Step 1: Compute $\vec b\times\vec c$.
With $\vec b=(2,-1,0)$ and $\vec c=(0,1,2)$: \[ \vec b\times\vec c=\begin{vmatrix}\hat i&\hat j&\hat k\\2&-1&0\\0&1&2\end{vmatrix}=(-2,-4,2). \]
Step 2: Its length.
$|\vec b\times\vec c|=\sqrt{4+16+4}=\sqrt{24}=2\sqrt6.$
Step 3: Use the given cross product size.

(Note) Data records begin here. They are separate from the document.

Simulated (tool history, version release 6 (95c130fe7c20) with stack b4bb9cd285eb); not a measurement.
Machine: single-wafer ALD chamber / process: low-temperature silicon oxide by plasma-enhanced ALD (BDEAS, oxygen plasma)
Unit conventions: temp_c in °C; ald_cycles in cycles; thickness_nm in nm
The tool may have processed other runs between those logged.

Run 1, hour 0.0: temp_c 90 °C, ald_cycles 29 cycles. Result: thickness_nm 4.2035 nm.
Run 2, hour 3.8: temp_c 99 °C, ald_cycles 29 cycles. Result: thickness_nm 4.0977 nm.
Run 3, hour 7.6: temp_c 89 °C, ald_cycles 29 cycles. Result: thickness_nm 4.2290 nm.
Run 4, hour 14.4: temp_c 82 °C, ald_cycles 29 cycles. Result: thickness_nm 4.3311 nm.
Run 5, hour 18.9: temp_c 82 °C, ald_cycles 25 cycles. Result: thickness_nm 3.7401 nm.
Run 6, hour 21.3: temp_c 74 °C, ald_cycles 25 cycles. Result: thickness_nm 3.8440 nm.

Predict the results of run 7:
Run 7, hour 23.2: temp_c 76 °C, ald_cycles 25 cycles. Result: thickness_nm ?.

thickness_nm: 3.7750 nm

$|\vec a\times(\vec b\times\vec c)|=|\vec a|\,|\vec b\times\vec c|\sin\dfrac{\pi}{3}.$ So $3\sqrt2=|\vec a|\cdot2\sqrt6\cdot\dfrac{\sqrt3}{2}.$
Step 4: Solve for $|\vec a|$.
The right side is $|\vec a|\sqrt6\sqrt3=|\vec a|\sqrt{18}=3\sqrt2\,|\vec a|.$ So $3\sqrt2=3\sqrt2\,|\vec a|$, giving $|\vec a|=1.$
Step 5: Use $|\vec a+\vec b|=3$.
$|\vec b|=\sqrt{2^2+(-1)^2}=\sqrt5.$ Square the given: $|\vec a+\vec b|^2=|\vec a|^2+|\vec b|^2+2\vec a\cdot\vec b$, so $9=1+5+2\vec a\cdot\vec b.$
Step 6: Solve for the dot product.
$2\vec a\cdot\vec b=3$, so $\vec a\cdot\vec b=\dfrac32.$ \[ \boxed{\dfrac32} \]